Stellantis, like Ford and other automakers, is moving a surplus of parts into the U.S. before tariffs on products imported into the U.S. from Mexico and Canada take effect April 2nd.
Warehouses are thus being filled with parts in anticipation of the tariffs set to be imposed as of April 2nd – barring, of course, any further postponements like we’ve already seen more than once from the White House.
Faced with uncertainty, manufacturers have no choice but to prepare for the worst. Stellantis is shipping certain automotive parts from Mexico and Canada to the United States earlier than planned. It’s also working with dealerships to expedite orders for vehicles that may be subject to tariffs starting next month.
Several analysts believe that the price of new vehicles could rise by an average of $6,000 USD, if not more.
As reported by Automotive News, Stellantis CFO Doug Ostermann said Stellantis had "worked ahead" with suppliers before the April 2nd deadline.
He explained further that “Some inventory levels—safety stock—that we normally keep at a supplier have been moved across the border to our plants. This is not our normal mode of operation, but we have taken steps to mitigate the short-term impact.”

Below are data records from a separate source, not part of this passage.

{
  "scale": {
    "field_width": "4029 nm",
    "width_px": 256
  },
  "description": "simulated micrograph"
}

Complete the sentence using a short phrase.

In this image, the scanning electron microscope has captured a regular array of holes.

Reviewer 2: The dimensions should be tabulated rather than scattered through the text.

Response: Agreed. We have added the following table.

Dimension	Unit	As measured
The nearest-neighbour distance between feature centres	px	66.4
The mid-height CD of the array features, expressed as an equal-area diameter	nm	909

Interestingly, Ostermann also said that Stellantis has sufficient inventory at U.S. dealerships, about 70 to 80 days' worth for most vehicles produced in Canada and Mexico. This means that price increases won’t make themselves felt for two or three months. If the U.S., Canada and Mexico come to some agreement by then and the tariffs are lifted, consumers could be spared any pain.
Stellantis could potentially be severely affected by the tariffs. It assembles Ram HD pickup truck ranges, ProMaster vans, Jeep Compasses and 6.4L Hemi V8 engines in Mexico, and Pacifica minivans and Dodge Charger Daytonas in Canada.
The company says it continues to have discussions with U.S. authorities.